Should prominent adults (e.g. athletes) be held responsible as role models for young children even if they do not consider or present themselves as such?
Accepted:
February 25, 2010

Comments

Nicholas D. Smith
February 25, 2010 (changed February 25, 2010) Permalink

I do not think we have a right to expect prominent adults who do not represent themselves as role models to serve in that capacity, or to be held responsible for failing in that capacity, when they do.

To take a very controversial recent example, Tiger Woods became a celebrity because he is extraordinarily good at golf. He did allow and encourage that celebrity to be constructed into a highly marketable persona for endorsements and advertisements, and for these, he did take on a certain responsibility to behave in certain ways--or at any rate, not to behave in certain other ways (and I am sure that, as a matter of contract, his responsibilities were stipulated clearly). In failing to live in accordance with these quite legal stipulations, many of those who had contracted his services or used his name have now decided to hold him responsible for some things he has been discovered to have done, and many of his most lucrative contracts have thus been revoked or not renewed. But he is still, we assume, an excellent golfer, and just because we may not approve of his (now admitted) infidelities to his wife, it would be wholly inappropriate not to allow him to continue to play golf professionally, lest some of our (golf-admiring) children decide they would like to become "like Tiger."

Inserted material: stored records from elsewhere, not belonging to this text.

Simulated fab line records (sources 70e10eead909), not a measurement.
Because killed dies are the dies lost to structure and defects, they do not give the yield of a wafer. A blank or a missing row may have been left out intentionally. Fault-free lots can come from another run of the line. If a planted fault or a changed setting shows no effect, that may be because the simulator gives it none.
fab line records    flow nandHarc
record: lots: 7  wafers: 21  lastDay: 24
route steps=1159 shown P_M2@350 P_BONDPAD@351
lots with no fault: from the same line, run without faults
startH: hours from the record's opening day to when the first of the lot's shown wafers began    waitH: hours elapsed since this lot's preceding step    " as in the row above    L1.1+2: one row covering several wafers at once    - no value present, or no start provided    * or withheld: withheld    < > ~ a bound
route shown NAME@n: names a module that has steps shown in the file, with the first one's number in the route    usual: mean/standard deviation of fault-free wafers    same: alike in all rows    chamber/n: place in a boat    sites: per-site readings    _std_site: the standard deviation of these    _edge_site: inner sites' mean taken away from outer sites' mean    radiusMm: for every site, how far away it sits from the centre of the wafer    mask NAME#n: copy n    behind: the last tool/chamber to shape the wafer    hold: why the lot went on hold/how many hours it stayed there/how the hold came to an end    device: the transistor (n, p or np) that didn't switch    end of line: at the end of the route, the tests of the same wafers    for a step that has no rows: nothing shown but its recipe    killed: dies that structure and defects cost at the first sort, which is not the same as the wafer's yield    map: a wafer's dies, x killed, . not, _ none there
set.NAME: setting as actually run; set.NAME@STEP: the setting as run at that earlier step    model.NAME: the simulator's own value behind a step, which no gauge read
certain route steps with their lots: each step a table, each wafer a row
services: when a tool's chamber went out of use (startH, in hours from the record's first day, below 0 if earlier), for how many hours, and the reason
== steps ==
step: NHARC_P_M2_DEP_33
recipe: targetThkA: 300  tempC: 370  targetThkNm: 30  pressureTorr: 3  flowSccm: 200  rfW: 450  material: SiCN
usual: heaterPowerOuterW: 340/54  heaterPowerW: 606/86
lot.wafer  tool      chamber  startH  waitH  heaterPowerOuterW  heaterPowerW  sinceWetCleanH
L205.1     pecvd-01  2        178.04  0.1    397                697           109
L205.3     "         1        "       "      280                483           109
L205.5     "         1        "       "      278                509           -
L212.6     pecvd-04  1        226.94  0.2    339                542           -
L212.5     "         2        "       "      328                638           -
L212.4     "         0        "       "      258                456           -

The processes by which society singles out people to serve as role models for children is not (or at least mostly not) under control by those who are thereby represented as such. It makes no sense to hold people responsible for that which is not under their voluntary control. Insofar as Tiger Woods or anyone else does voluntarily seek to be identified in such a way, then we can fault them for their violations and seek to remove them from the list of those we regard as role models. But if this particular case or any of the many others like it haven't already proven the point for me, it should by now be seen as simply obvious that, as a society, we are doing an extremely poor job of identifying people as role models for our children. Highly successful professional athletes are credible as role models of being highly successful professional athletes. So unless being a highly successful professional athlete is our highest aspiration for our children, to use such a person as a role model is obviously foolish on its face. But it is our own foolishness, not the athlete's (unless, as I said, the athlete voluntarily promotes his or her own image as an example of a good role model for other more important aspects of human life).